Exploring JWTs from first principles

#tech

You might have heard about JWTs being used as an authentication mechanisms for applications on the Web. What exactly are JWTs? Let's explore this from a first principles standpoint.

JWTs stand for JSON Web Token and are a popular way to authenticate users on an application. What led to the creation of JWTs? Let's explore this further.

The Problem

Websites need some way to authenticate the users that are trying to interact with them. We see this phenomenon all around our daily lives - Facebook wants you to sign in when you're logging in from a new device, same goes for google, notion, obsidian, or all your favorite apps. Why? It allows the website to know this is a registered user who has some data stored with us, and it is the same user trying to access that data and interact with our website and not an impostor. It is a way of securing the access to data. Hence, every system needs authentication.

The Need

Why did the need for JWTs arise? Traditionally, authentication on web apps was done through "sessions". Whenever the user creates a new account or signs in to a website (basically sends that data to the server and asks it to display the webpage), the server generates a session token (sessionId) for that user and sends it back to the user. The server also simultaneously stores that sessionId in its database. Now, whenever the user makes a new request, it sends the sessionId along with it. The server then matches this sessionId in its database, authenticates if found, and returns the information stored for that sessionId in it's database. This is the entire flow. This entire system is stateful. What exactly is stateful? Stateful means the state of the system is being stored somewhere and retrieved at a later point.

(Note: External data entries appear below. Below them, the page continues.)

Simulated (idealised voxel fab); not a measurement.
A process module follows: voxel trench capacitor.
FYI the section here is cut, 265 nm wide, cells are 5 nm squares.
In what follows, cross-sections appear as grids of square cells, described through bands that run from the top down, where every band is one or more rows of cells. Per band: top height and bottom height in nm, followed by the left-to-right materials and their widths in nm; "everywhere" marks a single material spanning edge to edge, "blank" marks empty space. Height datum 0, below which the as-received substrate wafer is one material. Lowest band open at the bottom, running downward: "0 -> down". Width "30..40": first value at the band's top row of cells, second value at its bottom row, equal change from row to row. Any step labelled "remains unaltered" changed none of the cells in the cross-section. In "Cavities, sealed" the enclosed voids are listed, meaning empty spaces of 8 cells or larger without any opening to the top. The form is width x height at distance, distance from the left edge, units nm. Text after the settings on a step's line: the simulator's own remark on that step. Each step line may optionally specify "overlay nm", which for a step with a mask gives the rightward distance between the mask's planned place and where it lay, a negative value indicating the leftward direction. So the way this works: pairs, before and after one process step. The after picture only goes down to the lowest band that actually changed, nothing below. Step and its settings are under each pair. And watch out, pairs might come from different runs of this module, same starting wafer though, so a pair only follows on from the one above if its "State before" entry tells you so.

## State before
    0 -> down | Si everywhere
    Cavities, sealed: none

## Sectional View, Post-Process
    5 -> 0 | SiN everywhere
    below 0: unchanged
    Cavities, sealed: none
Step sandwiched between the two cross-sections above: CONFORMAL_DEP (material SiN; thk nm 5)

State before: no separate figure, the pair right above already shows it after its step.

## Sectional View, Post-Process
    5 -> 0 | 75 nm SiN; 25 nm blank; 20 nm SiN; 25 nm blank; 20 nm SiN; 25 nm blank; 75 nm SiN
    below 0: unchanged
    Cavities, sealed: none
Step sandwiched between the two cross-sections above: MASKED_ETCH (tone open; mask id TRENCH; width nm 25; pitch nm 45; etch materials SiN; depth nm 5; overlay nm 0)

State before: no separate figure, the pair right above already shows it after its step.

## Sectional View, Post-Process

The problem with this was:

  • It is quite difficult to scale
  • It is difficult to implement for distributed or serverless systems.

Why so?

  • Distributed or serverless may consists on hundreds of different microservices that interact with the user independently. It is difficult to maintain a general store that stores sessionIds.
  • When the application scales (image a million users), the database would have to store million entries (one for each). This will overwhelm the database pretty quickly or include extra overhead costs if you decide to scale up your database.

The solution? JWTs.

Exploring from First Principles

The core idea was to have some form of authentication mechanism to validate the user. "Sessions" did not work out when scaling and in distributed systems because they were stateful. We needed another way. Why not take a stateless route? The problem was maintaining and scaling the database that stored sessionIds. Why not mitigate that problem entirely? Let's find a way to store nothing on the server.

To do this, the client would have to let the server know who it is. Let's imagine this with the help of an ancient scenario. Imagine you're in the eygptian era and you're a traveller from another country trying to enter egypt. You're stopped at the front gate of the city and asked to provide some proof of entry. Consider it like a visa in modern times. You show the paper to the guard, he checks it (also looks at you), and lets you enter. This is a situation where the server (the guard) does not store any information about the client (you) - instead, the client gives the proof of itself to the server. Let's try to come up with a solution using this analogy.

Let's assume the paper you presented to be a token. It should contain the following:

  • your identity
  • your data
  • official signature

The token should have all of this too. It would then send it over to the server, who checks it and gives a pass to the user to access its data. Here we encounter another problem. How to send over this data? JSONs. JavaScript Object Notation (JSON) is a lightweight and flexible way to send data over the internet. We use the existing solution to send and receive the data.

Now that we've established this, let's go over the flow once agian. The user sends over the token to the server -> server checks it -> server grants access (returns back another token) -> user is validated -> user wants to request for something -> user sends the received token along with his request (as a way of letting the server know its already validated) -> server confirms and returns the requested data.

This is the entire flow of JWTs. You'll notice how this entire system is stateless. No information is being stored on the server. On the contrary, the client has to store the token received from the server in its local storage or as cookies. This would scale appropriate even if there are a million users.

Conclusion

I hope you had fun exploring JWTs from first principles. See you in another one! Adios!